NRDC said MISO should clamp down on coal operators’ “ability to supply power to the grid more or less at their own discretion — regardless of cost or rules.” The organization said power markets have an obligation to ensure the cheapest resources are run first.

NRDC recommended MISO resolve to decommit uneconomic generators, move to a probabilistic unit commitment system, design voluntary multi-day markets or look-ahead tools and work to ensure the accuracy between generator bids and units’ actual operating parameters. FERC also could “act on the basis that conventional generator self-scheduling and self-commitment result in undue discrimination against renewable resources,” NRDC said.

The organization further said state commissions should stop utilities from recovering uneconomic dispatch in costs and review fuel supply contracts to “ensure they do not perversely incentivize uneconomic dispatch.”

“When uneconomic coal plants displace wind and solar power, it sends a signal to reduce future development of those projects. Coal plant operators shouldn’t get a bailout from customers,” Ammann said.

MISO said it has not reviewed the findings or the report’s methodology.

“MISO works closely with our members, state regulators and our independent market monitor to ensure our markets are efficient,” spokesperson Brandon Morris said in an emailed statement to RTO Insider

GE Vernova Finds Defect in Vineyard Wind Blade

A manufacturing defect has been identified in the high-profile failure of a wind turbine blade off the Massachusetts coast. 

The defect is believed to be isolated, but the other hundred-plus blades made at the same factory will be inspected to be sure, GE Vernova told financial analysts July 24 during a conference call about its second-quarter earnings. 

The company said its wind-power operations continue to operate at a loss, and the Vineyard Wind 1 blade failure on July 13 could expose it to potentially significant claims for monetary damages, but it still expects its wind business to become profitable in 2025. 
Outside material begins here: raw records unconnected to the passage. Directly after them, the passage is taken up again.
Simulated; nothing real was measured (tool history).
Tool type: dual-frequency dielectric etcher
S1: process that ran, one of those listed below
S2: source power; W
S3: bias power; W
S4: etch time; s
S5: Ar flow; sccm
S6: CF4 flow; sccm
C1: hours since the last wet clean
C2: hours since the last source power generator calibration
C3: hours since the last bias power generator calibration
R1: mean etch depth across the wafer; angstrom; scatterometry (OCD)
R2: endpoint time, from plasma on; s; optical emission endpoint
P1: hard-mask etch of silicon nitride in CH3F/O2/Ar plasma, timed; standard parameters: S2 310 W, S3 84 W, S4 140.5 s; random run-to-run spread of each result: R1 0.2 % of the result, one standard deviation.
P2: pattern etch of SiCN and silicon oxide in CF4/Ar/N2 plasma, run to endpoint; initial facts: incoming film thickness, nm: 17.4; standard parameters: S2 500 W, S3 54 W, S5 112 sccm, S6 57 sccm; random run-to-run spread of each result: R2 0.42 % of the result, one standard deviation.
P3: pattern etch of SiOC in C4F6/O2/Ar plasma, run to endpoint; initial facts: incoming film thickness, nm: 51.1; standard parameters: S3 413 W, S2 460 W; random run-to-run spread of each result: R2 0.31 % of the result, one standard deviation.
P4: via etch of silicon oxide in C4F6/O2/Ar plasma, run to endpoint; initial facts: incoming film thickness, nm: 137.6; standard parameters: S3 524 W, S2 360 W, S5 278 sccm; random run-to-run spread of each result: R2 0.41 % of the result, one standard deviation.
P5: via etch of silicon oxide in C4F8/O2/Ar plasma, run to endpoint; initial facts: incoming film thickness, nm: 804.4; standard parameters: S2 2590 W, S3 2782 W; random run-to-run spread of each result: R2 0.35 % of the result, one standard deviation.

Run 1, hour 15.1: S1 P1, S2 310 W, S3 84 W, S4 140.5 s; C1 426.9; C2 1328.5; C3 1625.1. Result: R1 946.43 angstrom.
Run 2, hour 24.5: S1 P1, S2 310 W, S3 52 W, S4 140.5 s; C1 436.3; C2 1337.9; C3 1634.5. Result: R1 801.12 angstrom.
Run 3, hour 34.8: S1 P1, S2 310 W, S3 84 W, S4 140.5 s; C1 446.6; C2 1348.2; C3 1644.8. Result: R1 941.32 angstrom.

Accelerating growth for its gas power business — including orders for 49 gas turbines totaling 9 GW of nameplate capacity in the first half of 2024 — gave GE Vernova a profitable quarter. 

The company expects gas turbine orders to be even higher in the second half of this year. 

Wind Problems

The breakup of iconic conglomerate General Electric concluded at the end of the first quarter of 2024, when its power components spun off as GE Vernova from what is now known as GE Aerospace. 

GE Vernova is heir to 130 years of electrical innovation founded by Thomas Edison in Schenectady, N.Y., and it posts some impressive numbers: Its 7,000 installed gas turbines are the largest fleet worldwide by megawattage, the company boasts, while the 55,000 wind turbines bearing its name exceed 100 GW of nameplate capacity and hold the largest segment of the U.S. market. 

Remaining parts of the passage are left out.